PRINCIPAL INVESTIGATOR/PROJECT MANAGER (Name, E-mail, Mail Address, City/State/Zip, Phone)
Dr. Olga Ivanova
olga.ivanova@lynntech.com
2501 Earl Rudder Freeway
College Station, TX 77845 - 6023
(979) 764-2200

CORPORATE/BUSINESS OFFICIAL (Name, E-mail, Mail Address, City/State/Zip, Phone)
Darla Hisaw
darla.hisaw@lynntech.com
2501 Earl Rudder Freeway South
College Station, TX 77845 - 6023
(979) 764-2219

Estimated Technology Readiness Level (TRL) at beginning and end of contract:
Begin: 2
End: 3

Technology Available (TAV) Subtopics
Regolith Resources Robotics - R^3 is a Technology Available (TAV) subtopic that includes NASA Intellectual Property (IP). Do you plan to use the NASA IP under the award?
No

TECHNICAL ABSTRACT (Limit 2000 characters, approximately 200 words)
Long-term occupation of space requires a supply of metal suitable for fabrication of various components and structures. While astronomical objects are rich in the desired metallic elements, these elements are in the form inappropriate for use in Additive Manufacturing processes. Lynntech, in collaboration with University of Texas El Paso, proposes to develop a process to convert material from its native state (typically an oxide dispersed in a silicate matrix) to one suitable for use in Additive Manufacturing methods to allow the direct fabrication of complex parts in space. Proposed process consists of four steps: grinding of the native material for ease of processing, reduction of oxides to zero valent metal, conversion of the metal to a volatile form for separation and recovery, and direct formation of metal powder in a size and purity suitable for use in Additive Manufacturing. Our unique process requires relatively low temperatures, recycles all the reagents (thus there is no need for consumables), and produces oxygen as a byproduct.
Phase I effort will demonstrate the reduction, volatilization, and powder formation steps for nickel and iron using regolith simulant as the feedstock. Recovered metal powders will be thoroughly characterized for use in powder-based Additive Manufacturing processes.

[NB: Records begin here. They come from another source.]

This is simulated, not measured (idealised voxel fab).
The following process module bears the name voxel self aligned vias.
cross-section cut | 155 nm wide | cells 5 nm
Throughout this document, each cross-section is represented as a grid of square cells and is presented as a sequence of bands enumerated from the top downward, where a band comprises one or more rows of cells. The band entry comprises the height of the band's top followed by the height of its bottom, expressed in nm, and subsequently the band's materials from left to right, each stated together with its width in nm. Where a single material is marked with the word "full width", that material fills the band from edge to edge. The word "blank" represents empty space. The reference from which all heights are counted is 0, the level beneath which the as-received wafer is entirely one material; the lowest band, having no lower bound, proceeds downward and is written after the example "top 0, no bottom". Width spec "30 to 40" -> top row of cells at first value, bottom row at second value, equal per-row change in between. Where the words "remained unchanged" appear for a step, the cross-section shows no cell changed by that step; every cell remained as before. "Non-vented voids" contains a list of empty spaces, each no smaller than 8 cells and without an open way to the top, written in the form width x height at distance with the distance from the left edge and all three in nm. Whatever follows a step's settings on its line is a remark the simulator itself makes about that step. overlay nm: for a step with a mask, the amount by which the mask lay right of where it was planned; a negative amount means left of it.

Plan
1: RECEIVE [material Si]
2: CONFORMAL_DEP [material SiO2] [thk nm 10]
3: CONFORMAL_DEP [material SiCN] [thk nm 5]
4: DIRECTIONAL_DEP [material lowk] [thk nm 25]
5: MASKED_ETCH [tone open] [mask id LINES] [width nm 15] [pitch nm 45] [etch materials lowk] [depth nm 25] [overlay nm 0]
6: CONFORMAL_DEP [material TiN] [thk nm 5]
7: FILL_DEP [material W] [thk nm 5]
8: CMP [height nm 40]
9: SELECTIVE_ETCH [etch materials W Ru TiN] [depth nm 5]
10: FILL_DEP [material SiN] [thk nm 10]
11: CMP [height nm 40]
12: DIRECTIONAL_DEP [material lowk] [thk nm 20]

POTENTIAL NASA COMMERCIAL APPLICATIONS (Limit 1500 characters, approximately 150 words)
Producing the materials needed to fabricate structures and vehicles is a critical requirement for the long-term occupation of space. If everything had to be delivered from Earth, the cost would be overwhelming. The process proposed here will allow the production of iron and nickel almost anywhere in the solar system in a form appropriate for use in Additive Manufacturing without consuming any material that must be brought from Earth. Once in the powder form the metals, if desired, can readily be converted to other forms such as rods, ingots, and sheets for use with conventional fabrication methods. Therefore, proposed process allows supplying both additive and conventional fabrication processes with metal.

POTENTIAL NON-NASA COMMERCIAL APPLICATIONS (Limit 1500 characters, approximately 150 words)
The volatilization-based process to be used in the proposed project is already known as an effective method of producing high purity metals. Pure metals produced by this process are generally more expensive compared to those produced by other processes (for instance, iron reduced with coke), which limits their use to high value applications. A direct application of the proposed process is to permit the straight fabrication of metal in a form suitable for Additive Manufacturing processes rather than making bulk material and reducing its particle size. Indirectly, improvements made as part of this project will contribute to reducing the price gap and increasing the number of applications that can cost effectively use high purity iron and nickel.